Six years ago, three-year-old Melanie was kidnapped by her father, Dylan, when a divorce custody battle went bad. Her mother, Laura, has been desperate for any word whatsoever of her missing daughter. Now, a phone call in the middle of the night leads Laura to her husband who appears to have been literally pounded to death by a meat tenderizer, and a grey room complete with a sensory deprivation chamber - but no Mealnie. Hours later the child is found wandering naked inthe streets, near catatonic and autistic. For the ensuing 500 pages, Melanie, Dan and Laura are outrunning an visible force more powerful than anything the human mind can imagine. If you are fascinated by novels centering around the concept of altered states, this is the novel for you.

I think one of the things I enjoy most about Koontz is his imaginative powers when it comes to the truly bizarre. While many of us will admit that Stephen King is the modern-day master, Koontz probably has to be somewhere in the top five. Whether it's his personal conspiracy theories or creative descriptions of the indescribable, Koontz has a flavor to his books which -- even when they miss the mark -- have a uniqueness found nowhere else. As per usual, Koontz focuses most of his energies on firmly establishing relationships between his protagonists. The mother-daughter bond is fully explored with tenderness and determination. Laura's separation from Melanie has the potential to develop into an obsessive pattern, yet Koontz holds back just the right amount to keep her from crossing this dangerous line.

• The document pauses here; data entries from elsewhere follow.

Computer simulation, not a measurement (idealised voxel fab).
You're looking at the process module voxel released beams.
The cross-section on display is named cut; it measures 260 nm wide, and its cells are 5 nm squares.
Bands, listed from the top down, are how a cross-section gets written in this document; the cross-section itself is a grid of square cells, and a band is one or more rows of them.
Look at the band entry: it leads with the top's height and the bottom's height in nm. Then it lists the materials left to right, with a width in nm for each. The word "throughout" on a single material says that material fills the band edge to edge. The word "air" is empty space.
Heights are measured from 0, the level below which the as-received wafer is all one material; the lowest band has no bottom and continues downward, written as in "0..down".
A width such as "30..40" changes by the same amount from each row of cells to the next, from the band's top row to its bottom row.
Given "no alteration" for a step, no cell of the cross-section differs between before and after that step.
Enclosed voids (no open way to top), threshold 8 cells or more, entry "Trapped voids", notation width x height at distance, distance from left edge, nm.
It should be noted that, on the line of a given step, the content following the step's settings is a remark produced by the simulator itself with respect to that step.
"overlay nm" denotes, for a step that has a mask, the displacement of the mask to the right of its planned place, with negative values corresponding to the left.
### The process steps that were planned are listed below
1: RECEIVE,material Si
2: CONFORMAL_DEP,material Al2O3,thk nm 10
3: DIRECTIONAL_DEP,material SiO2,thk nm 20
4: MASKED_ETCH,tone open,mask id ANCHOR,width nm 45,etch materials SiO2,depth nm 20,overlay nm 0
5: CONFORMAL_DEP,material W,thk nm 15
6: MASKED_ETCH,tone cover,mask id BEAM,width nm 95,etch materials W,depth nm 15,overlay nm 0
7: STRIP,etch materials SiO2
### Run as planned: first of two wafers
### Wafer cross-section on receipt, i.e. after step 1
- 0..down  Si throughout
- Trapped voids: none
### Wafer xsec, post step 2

Weaknesses within the novel can be easily fixed. Towards the end we know we're coming extremely close to resolution because the chapters are abrupt and choppy. This was very distracting and led me to want to skip over sections at times because the vinettes were too abrupt and too vague. While this technique is used as a means to build suspense, all it built in me was frustration and short-temperedness with fictional characters who were not in control of how their story was being written. The second weakness is Koontz's need to always have some sort of romantic entanglement mucking everything up. While in some of his novels this has worked to his advantage, the book could have been about 50-100 pages shorter and not lost anything in the edits. Personally, if I'm being chased by a big, scary "something," the last thing that's going to be on my mind is sex and marriage. Survival is much more important.

Tucked away in all of this is the promise of a minor exploration into S&M, the occult, and government research on psychological states. I learned quite a bit about sensory deprivation, which led to a great explanation of the novel's title and the concept of paradoxes. For that little bit it's perhaps worth the read. Sociology classes will teach you the basics behind the study of altered states, but Koontz has more license to provide us with a fictionalized account of the "reality" of the effects of experiments of this ilk.